I have several other relevant written examples illustrating this perspective. In all the meetings in which we discussed the status of SCAPA, pursuant to the assessments we received from the inspectors, I sent notifications to the Managing Director, to his representatives and to my German colleagues, on a minimum of 50% of the total collected which did not belong to the members of AIPROM, being different types of waste. But I don’t have any form of correspondence, notifications, notices, provisions, etc in writing or a control from the German part of RIGK or from the Romanian team which would propose or impose that RIGK stop taking over waste which did not meet the SCAPA acceptance regulations.

In another train of thoughts, these amounts were vital for the company. In 2012, if RIGK srl had collected in SCAPA 40 tons less, any client could have closed the contract unilaterally. And RIGK srl collected in 2012 only on behalf of the members of AIPROM, on annexes which had the SCAPA serial numbers, invoiced the collected amounts and sent the bills to the SCAPA clients, having no other active SCAPA customer in a position to pay for waste collection. The exception to invoicing and declaration to the members of AIPROM is represented by the amount of 7340 kg of plastic exported to Multiport Germany srl and unreported by RIGK to the authorities, a relevant topic to which I will refer in the future, as it is the subject of legal actions.

Audit with sanctions or warnings on the subject received from the Phytosanitary Units/ Phytosanitary Police, in charge with the enforcement of GEO 41/2007 on the marketing of pesticides? Absolute zero during the period between 2008 and 2014, according to official data. 1,100,000 farmers received grants in 2012 from APIA, SCAPA collected from about 1,500 farmers maximum. Free slope!

Is there any explanation why, after December 2012, AIPROM never made public the numbers related to the total quantities taken over by SCAPA and reported by the AIPROM members as resulted from the SCAPA collection? I wonder because I know they took pride in communicating them December 2012. I believe that this silence is due to the fact that, if a person who knows the past, the price per collected ton paid by the members of AIPROM to RIGK and the turnover of RIGK Romania and would do the math, it would come out that in 2013 and 2014 there was a level of collection at least equal to the one registered at the end of 2012 and thus would easily say that RIGK has kept the SCAPA collection to same practices they had implemented in the period between 2008 and2012. And that would mean another proof that AIPROM still close an eye and pretend to do so to the irregularities and illegalities of RIGK srl. Perhaps they don’t have options or all that matters is the DOW and BASF shareholders in RIGK gmbh, companies with Romanian subsidiaries members of AIPROM.
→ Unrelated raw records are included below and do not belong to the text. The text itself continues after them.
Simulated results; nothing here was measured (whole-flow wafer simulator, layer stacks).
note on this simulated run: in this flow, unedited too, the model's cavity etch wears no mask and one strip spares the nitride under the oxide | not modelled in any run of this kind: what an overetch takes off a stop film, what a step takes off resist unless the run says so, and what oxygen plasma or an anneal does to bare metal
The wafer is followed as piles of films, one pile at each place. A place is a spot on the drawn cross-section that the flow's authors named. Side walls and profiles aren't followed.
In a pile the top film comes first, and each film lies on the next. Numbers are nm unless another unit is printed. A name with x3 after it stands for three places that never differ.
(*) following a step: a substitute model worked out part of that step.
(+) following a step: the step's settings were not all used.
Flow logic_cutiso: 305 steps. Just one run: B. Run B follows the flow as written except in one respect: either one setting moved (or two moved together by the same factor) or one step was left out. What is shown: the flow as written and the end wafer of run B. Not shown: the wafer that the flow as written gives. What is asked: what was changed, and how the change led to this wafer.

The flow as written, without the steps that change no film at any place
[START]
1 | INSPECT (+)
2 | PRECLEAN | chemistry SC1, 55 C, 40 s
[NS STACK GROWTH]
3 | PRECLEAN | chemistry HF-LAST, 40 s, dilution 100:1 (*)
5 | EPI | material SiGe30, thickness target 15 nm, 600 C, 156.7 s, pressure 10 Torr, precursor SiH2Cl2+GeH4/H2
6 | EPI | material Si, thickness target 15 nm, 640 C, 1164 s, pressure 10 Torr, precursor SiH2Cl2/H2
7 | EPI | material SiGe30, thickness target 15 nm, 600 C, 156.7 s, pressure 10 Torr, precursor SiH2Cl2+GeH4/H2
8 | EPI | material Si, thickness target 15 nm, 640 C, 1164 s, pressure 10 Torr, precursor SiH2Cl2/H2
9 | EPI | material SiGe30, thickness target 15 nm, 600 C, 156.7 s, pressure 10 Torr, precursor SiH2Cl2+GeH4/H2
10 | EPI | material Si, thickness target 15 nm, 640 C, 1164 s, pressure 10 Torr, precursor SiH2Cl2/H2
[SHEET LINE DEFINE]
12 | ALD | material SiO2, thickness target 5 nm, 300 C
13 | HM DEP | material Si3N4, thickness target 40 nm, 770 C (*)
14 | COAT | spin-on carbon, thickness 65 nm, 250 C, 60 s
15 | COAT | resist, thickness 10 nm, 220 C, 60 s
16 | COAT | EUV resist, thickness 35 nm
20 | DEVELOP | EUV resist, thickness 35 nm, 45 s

It is now clear to me that AIPROM reported in the period between 2011 and 2012 and personally I think they continued to do so after that period, reporting to the authorities collected quantities, including massive amounts of other types of waste. AIPROM, pursuant to these collaboration with RIGK and without effectively and efficiently to actually insure the collection their packaging, leave it to the farmers to decide on what to do about important quantities of pesticide packaging, more than likely containing exceeding levels of hazardous substances: should they burn them, should they sell them, should they reuse them for various household chores, should they bury them into the ground or just take them to the garbage dump? In partnership with RIGK, AIPROM are in breach of the statutory principles, but also transfer a dense aura of lack of credibility in relation to their fundamental principles and actions and to the pan-European association whose member it is, the European Crop Protection Association and their programme “Hungry for a change?”.

This article is the translated version of this article.

A Declaration

AIPROM newsletter, July 13 – Board Meeting

” The Board members discussed the conclusions of the recent SCAPA audit and demanded from RIGK, assisted by AIPROM, to design a plan for repairing identified deficiencies and avoiding mistakes in the future; both results of the audit and solutions proposed will be disclosed to members. AIPROM will intensify the positive communication campaign about SCAPA with a detailed interview in major magazines which is planned for this fall. The Board decided to include the possible cooperation of the Association with a private detective agency in support of Police’s anti-counterfeit activities on the agenda of the next General Assembly on October 15.”



Time has come to explain why it is my belief that AIPROM does not communicate the results of the SCAPA collection, not even upon request from MADR/NPA. When organising a collection system for environmental purposes, when collecting 58% of the total packaging on the market in 2012, after having started with 0.04% in 20017 and continued with 11.12% in 2008, you should have every reason to be proud of your accomplishments, to be very keen on communication and on receiving applause. And to publish all sorts of plans for how to get closer to 100%. That is why I think that the real reasons come from the internal organisation of the AIPROM members in charge of SCAPA, as well as from external factors, certain collaborators and contractors of AIPROM. Let start this analysis systematically:

A. What is the real quantity of packaging for plant protection products sent on the Romanian market annually?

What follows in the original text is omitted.